New survey shows that fund managers have reassessed their appetite for risk following recent market turmoil, writes Claire Shoesmith.
The recent volatility in the world's stock markets will have gone unnoticed by few. In Ireland, the shock headlines, such as €4 billion wiped off the value of Irish shares in one day, couldn't have failed to attract the attention of even the most disinterested of onlookers - after all, most of us have a pension and the majority of those are invested, at least in some proportion, in equities.
As a result, it is pleasing to note that the so-called experts - the fund managers and global investors to whom many of us entrust our savings or retirement funds - are also sitting up and taking notice. In many cases, they have reduced their exposure to equities. (Two days of turmoil at the end of February were enough to plunge Irish pension funds into the red for the month, with the average managed fund losing half a percentage point during the month, despite strong gains by equity markets over the first three weeks of February.)
According to the latest Merrill Lynch survey of fund managers, conducted in the midst of all the turmoil, investors around the world have reassessed their appetite for risk in the wake of the sell-off in stock markets that started on February 27th.
Since then, world markets are trading about 3 per cent lower, with the Iseq index of Irish shares being no exception - down almost 5 per cent.
As a result, portfolio managers have increased their cash balances sharply, from 3.8 per cent to 4.4 per cent, with a net 30 per cent of survey respondents saying they are now overweight in cash.
Moreover, according to Merrill Lynch, investor appetite for risk is at one of its lowest levels for the past five years, with the average investment time horizon being just seven months.
"Investor visibility is at its poorest since the spring of 2003, when Iraq was invaded and fears of global deflation were high," says David Bowers, independent consultant to Merrill Lynch.
"That risk has been repriced is not a surprise. What is interesting is the extent to which this sell-off reflects a more fundamental reassessment by investors of global macro prospects."
Despite the signs of a recovery in world markets - London's FTSE, Dublin's Iseq and the Dow Jones and Nasdaq in the US have all gained in value every day so far this week - almost two-thirds of fund managers questioned believe equity volatility is likely to be higher a year from now.
Still, looking at a six-month time line, the majority thinks it is unlikely that world markets will be lower than they are today. So, while the volatility is expected to continue, investors believe there is money to be made in the long run.
On a local level, this backs up the sentiment expressed by Irish commentators who, despite the recent declines, are confident the Iseq can not only continue to rise, but can again outperform its European counterparts.

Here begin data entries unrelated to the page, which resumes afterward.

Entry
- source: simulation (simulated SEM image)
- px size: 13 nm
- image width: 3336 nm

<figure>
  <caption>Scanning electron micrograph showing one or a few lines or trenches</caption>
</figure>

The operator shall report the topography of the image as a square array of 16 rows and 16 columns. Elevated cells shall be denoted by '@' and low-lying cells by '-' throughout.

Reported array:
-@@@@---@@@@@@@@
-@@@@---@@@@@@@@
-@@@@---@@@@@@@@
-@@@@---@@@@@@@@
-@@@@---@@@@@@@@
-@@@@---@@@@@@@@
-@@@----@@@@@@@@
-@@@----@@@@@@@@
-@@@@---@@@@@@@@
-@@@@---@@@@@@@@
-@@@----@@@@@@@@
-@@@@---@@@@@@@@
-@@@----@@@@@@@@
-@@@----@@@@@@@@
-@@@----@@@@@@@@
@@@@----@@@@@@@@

This positive outlook seems to be shared globally, with Merrill Lynch saying that the sentiment among fund mangers remains generally good, despite the recent stock-market declines. Investors, the bank says, are sticking by their outlooks for the economy irrespective of the recent turmoil.
"While they are slightly more cautious about the prospects for economic growth and corporate profits, only 10 per cent of panellists believe that a global recession is likely in the next 12 months," Merrill Lynch said, adding that while its growth expectations composite indictor shows a bearish reading of 34, sentiment is stronger than in the last two months of 2006.
Still, while investors appear not to be concerned about the risk of a global macroeconomic slowdown, they do believe that the US Federal Reserve should be worried about the US outlook.
Some 45 per cent of asset allocators believe the Federal Reserve should be more concerned by the threat of slower economic growth, suggesting that while investors are relaxed about the global outlook, they are concerned about the possibility of increased risks associated with cross-boarder investment.
"On a 12-month view, fund managers have no doubt they would rather be underweight in US equities and overweight in euro-zone stocks," Merrill Lynch said.
Investors' opinions on the US outlook are relevant even for local markets such as Ireland, in the light of the fact that much of the volatility - particularly in a downwards direction - has been attributed to events in the US.
On several days during the recent declines, the Irish market fell considerably despite strong earnings from Irish companies, with traders attributing the falls to sentiment in the US.
As for future direction, local traders are constantly looking further afield for signs of the direction the market might take, and there is little doubt that the US will take the lead in this area.
There is, however, some light on the investment horizon, according to Merrill Lynch, with asset allocators, who are currently sheltering in cash, planning to increase their exposure in equities. Some 25 per cent of these investors intend to increase their equity investments over the next three months.
Merrill lynch questioned a total of 199 fund global managers between March 9th and 15th. Between them, they manage a total of $668 billion (€500 billion). A further 173 regional managers, accounting for $412 billion worth of investments, were also interviewed.